Static reverse engineering

Reverse engineers use static reverse engineering to inspect programs at rest, meaning not loaded into memory or currently executing. Reverse engineers utilize a series of tools to statically inspect a program in order to derive its purpose and functionality. Starting at the shallow end of analysis, the following tools are useful for static reverse engineering:

  • strings - the strings utility outputs all printable character sequences that are at least 4 characters long for a given file. This tool is useful for reverse engineers as it provides an initial peek at what functionality might exist within the target program.
  • file - the file utility gives a best-effort determination of what type of file the reverse engineer is inspecting. file looks for common ASCII strings, but also checks a file to see if it contains data structured according to known file formats like ELFs.
  • PEiD - a Windows tool that's useful for identifying the compiler used to build a Windows PE and any tools used to obfuscate the PE being inspected.

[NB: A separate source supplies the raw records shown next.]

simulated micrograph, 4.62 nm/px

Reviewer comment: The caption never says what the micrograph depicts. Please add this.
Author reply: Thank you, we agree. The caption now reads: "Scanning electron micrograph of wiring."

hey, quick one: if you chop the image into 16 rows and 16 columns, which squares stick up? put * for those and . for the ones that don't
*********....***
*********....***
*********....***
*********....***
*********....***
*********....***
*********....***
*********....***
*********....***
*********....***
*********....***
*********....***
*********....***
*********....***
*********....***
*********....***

Some tools that provide a little more sophistication for static reverse engineering are as follows:

  • nm - this utility lists the symbols in a provided object file or executable . Using nm on object files just shows an object file's exported global varibles and symbols - an executable provides similar output, however, external functions that the program links against will also be present.
  • ldd - list dynamic dependencies, this will list the libraries a dynamically linked executable uses / expects in order to implement its functionality.
  • objdump - an extremely versatile utility for ELF inspection, this program can provide a reverse engineer the following information about a program:
    • Program section headers - a summary of the information for each section in the program - e.g.: .text, .rodata, .dynamic, .got, .got.plt, etc.
    • Private headers - program memory layout information and other information required by the loader, e.g. a list of required libraries - produces similar output to ldd.
    • Debugging information
    • Symbol information
    • Disassembly listing - objdump performs a linear sweep disassembly of the sections of the file marked as code. objdump outputs a text file of this listing, commonly known as a dead listing.
  • c++filt - a tool that understands and deciphers the symbol name mangling scheme of different compilers for C++ applications. Compilers mangle symbol names with some standardized formatting in order to avoid symbol collisions of symbols within different namespaces. c++filt not only de-mangles the symbol output of tools like nm on g++ compiled programs, but is also able to identify and fix paramters passed to previously mangled symbols.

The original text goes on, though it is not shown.